Bush Pals Hired to Rewrite Iraqi Law, Privatize Businesses and Institute Taxation

September 25th, 2003 - by admin

by Ben Wootliff / The Observer –


(August 31, 2003) — An American law firm with ties to the Bush administration has been hired to help set up a legal system in Iraq. The firm, Squire, Sanders & Dempsey, has been drafted in by US Agency for International Development to advise on privatizing former government-held industries, structuring government economic and regulatory agencies, and developing a tax structure.

The legal deal is part of a larger package worth up to $79.6 million taken on by Bearingpoint, formerly called KPMG consultants, to advise on the restructuring of Iraq. The deal is expected to lead to several million dollars of work for Squire, Sanders, effectively as sub-contractor.

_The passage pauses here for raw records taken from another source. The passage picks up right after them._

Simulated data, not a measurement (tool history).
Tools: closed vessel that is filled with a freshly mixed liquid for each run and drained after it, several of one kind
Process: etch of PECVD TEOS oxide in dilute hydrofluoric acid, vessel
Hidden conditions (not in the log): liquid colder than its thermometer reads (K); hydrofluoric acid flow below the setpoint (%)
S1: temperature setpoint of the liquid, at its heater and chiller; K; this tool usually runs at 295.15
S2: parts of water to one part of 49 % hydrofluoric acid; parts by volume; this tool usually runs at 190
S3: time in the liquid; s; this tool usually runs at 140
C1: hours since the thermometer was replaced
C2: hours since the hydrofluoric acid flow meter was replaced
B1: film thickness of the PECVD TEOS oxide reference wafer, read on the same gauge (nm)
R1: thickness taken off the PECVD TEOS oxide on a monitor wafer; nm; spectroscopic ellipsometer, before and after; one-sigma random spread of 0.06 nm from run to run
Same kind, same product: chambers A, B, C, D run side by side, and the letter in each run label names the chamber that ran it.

It was also announced on Friday that the administration in Iraq has appointed a JP Morgan-led consortium that includes France’s Credit Lyonnais to set up and manage a trade bank for Iraq.

The Coalition Authority in Baghdad created the bank to allow Iraqi ministries and oil concerns to begin making big-ticket purchases abroad. The purchases are likely to start at an average of about $100 million a month but the bank’s overall business could balloon to $500 million a month as Iraq’s oil industry gets back on its feet.

The number of contracts awarded to companies with close connections to the Bush administration is increased by the Squire, Sanders’ deal. The firm donated $41,350 to George W Bush’s election campaign in 2000, and earlier this year a Sanders partner, Ronald James, was made personnel chief of the new Department of Homeland Security.

James used to work for Donald Rumsfeld, now Defense Secretary, when Rumsfeld was a member of Congress, and during the Nixon administration he shared a White House office with Dick Cheney, now Vice President.

Recipients of contracts in Iraq already include Kellogg Brown & Root, a subsidiary of Halliburton which was run by Cheney and is a major Republican Party donor.

The company has been given more than $1 billion dollars worth of contracts to reconstruct postwar Iraq and help repair its oilfields. The decision to award these contracts to Halliburton became even more controversial after it emerged that they were given without competition.